Business Blogs – Inviting Buyers into Your Own Walled Garden

blogging for business

 

“Perhaps the world has moved past the idea of merely having a webpage that’s your own, and nobody else’s. Perhaps we’re expected to do everything, instead, on social media or in someone else’s walled garden,” muses Ernie Smith, editor of Tedium, in response to the question “Is blogging dead?” Maybe, when blogging was on the rise, Smith says, we needed an onramp to the information superhighway, a starting place in a culture where many people chose to both consume and create in equal measures. Smith prefers to think that blogging is very much still alive, but that we’re not using that term to describe our actions.

“There will always be a market for good content,” says “Redditor” William Pitcher. “What is gone are the days you could post what sandwich you had for lunch and have people read it because of the novelty.”

What about the studies showing that as many as 60% of social links are shared without ever  being clicked? The truth is, you still need those blog posts for the audience that does read and does care, says Dave Choate of rakacreative.com.

“Think about it: if you have a website and are putting out content on it, you are blogging,” says Gary Vaynerchuk. Blogging has simply morphed into a much broader category in which the attention graph has shifted.  Social networks are where you meet readers to direct them to your blog page. Don’t abandon the traditional blogging format, Vaynerchuk advises; instead test like crazy on social media to get people to click over to the website content.

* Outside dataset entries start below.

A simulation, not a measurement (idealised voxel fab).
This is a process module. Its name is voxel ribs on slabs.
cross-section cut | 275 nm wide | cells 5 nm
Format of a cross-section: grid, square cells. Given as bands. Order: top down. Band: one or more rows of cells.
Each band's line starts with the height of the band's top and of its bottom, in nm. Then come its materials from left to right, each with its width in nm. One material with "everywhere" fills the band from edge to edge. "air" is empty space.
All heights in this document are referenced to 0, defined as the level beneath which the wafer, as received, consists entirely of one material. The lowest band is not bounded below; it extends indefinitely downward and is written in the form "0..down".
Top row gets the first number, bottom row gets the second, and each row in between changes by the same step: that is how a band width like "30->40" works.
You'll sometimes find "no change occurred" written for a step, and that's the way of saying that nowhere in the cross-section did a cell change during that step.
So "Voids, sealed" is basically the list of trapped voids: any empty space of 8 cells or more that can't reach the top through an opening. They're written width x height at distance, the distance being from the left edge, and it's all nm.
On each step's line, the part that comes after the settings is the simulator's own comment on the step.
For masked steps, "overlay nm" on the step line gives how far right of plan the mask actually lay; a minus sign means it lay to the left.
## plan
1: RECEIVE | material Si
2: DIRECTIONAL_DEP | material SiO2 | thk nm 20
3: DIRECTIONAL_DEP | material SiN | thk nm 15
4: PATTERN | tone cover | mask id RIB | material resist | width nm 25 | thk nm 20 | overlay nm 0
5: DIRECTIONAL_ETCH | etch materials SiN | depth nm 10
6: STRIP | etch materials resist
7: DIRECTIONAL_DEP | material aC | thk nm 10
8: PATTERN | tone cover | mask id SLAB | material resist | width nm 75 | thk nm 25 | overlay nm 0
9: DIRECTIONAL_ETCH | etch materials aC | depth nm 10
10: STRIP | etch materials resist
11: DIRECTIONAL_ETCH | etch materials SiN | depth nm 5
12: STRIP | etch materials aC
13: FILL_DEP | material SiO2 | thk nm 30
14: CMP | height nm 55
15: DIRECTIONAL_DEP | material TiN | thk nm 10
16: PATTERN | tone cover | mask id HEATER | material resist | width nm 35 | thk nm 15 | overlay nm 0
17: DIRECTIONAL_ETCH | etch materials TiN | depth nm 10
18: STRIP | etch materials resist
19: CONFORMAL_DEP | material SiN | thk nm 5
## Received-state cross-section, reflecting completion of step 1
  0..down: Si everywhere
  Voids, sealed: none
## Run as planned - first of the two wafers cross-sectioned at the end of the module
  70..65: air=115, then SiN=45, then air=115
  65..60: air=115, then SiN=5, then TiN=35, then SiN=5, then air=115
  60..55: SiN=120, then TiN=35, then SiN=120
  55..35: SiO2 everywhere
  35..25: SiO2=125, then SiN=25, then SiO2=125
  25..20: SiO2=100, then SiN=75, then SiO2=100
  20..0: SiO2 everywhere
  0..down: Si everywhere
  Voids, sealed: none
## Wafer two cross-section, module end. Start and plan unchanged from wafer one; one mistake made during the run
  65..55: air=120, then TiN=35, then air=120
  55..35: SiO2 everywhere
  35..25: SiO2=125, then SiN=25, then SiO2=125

Personal blogs offer something that social sites will never have, Vaynerchuk says – the fact is that you control the platform; you decide the amount and frequency of content output.  In a world of “rented:” social media space, that’s valuable, he explains.

As a freelance copywriter providing corporate blogging training, I’m finding the same thing. Businesses  are continuing – and more are beginning –  to use blogs to get their message out to business buyers.  The concept is the same as for personal blogs – bring readers to your website in order to convert them into buyers.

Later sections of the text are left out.